Maud spotted him, as a young boy, “conducting” a London Philharmonic Orchestra performance on the radio. A piano appeared, money was found for lessons and at the age of 11 he was admitted to Trinity College of Music, London.

Aged 16, Kenny worked as a ticket-office clerk and page turner for concert musicians and as a coffee-bar pianist. After national service came numerous bar, restaurant and pier residencies and a single, Tenerife, released in 1961. Being taken on by an agent, Aude Powell, was another stroke of luck. This led to an engagement in 1962 with Clark, touring in France as her pianist and musical director, which became the start of a long professional relationship. In 1983 he conducted her 40th anniversary concert at the Royal Albert Hall, broadcast by the BBC and released as the album An Hour in Concert With Petula Clark & the London Philharmonic Orchestra.

Kenny composed for film, TV and audiobooks, and had West End credits, including orchestrating for Billy (1974) and as music director for Andrew Lloyd Webber’s Song & Dance (1982). In 1986, Billy Idol had him cast as Fingers in the music video for his hit To Be a Lover. Other screen appearances included acting in the BBC series Company & Co (1980) and as the featured pianist in Channel 4’s early comedy show The Green Tie on the Little Yellow Dog (1983).

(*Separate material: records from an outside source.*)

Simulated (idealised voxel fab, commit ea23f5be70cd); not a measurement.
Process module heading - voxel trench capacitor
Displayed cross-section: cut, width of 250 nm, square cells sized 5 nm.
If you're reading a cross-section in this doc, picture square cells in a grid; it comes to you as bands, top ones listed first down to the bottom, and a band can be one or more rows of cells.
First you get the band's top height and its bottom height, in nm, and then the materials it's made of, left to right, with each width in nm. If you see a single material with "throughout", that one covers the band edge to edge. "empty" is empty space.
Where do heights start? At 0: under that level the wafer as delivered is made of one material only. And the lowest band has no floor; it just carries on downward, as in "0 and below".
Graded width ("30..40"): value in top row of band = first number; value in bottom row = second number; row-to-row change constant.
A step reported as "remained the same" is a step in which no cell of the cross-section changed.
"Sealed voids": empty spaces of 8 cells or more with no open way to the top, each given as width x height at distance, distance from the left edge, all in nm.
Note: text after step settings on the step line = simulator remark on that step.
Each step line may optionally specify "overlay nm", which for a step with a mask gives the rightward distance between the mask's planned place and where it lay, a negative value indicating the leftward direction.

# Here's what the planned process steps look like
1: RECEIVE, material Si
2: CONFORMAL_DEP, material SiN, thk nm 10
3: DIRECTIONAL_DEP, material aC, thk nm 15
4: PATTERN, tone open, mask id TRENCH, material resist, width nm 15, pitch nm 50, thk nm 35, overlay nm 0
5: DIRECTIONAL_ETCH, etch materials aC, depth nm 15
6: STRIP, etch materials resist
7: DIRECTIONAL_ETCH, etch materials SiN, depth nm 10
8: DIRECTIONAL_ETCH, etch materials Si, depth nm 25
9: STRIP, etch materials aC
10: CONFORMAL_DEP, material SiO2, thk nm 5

He spent his later years composing musicals and entertaining smaller audiences with his sublime jazz piano improvisation.

Kenny was married three times: from 1958 until 1966 to Vicky (formerly Lind), my mother, in the 1970s to Norma (nee Frogatt) and from 2001 to Sarah Kingham. The first two marriages ended in divorce. Kenny is survived by Sarah and me, and by Sarah’s daughters, Sylva, Alexandra and Felicity.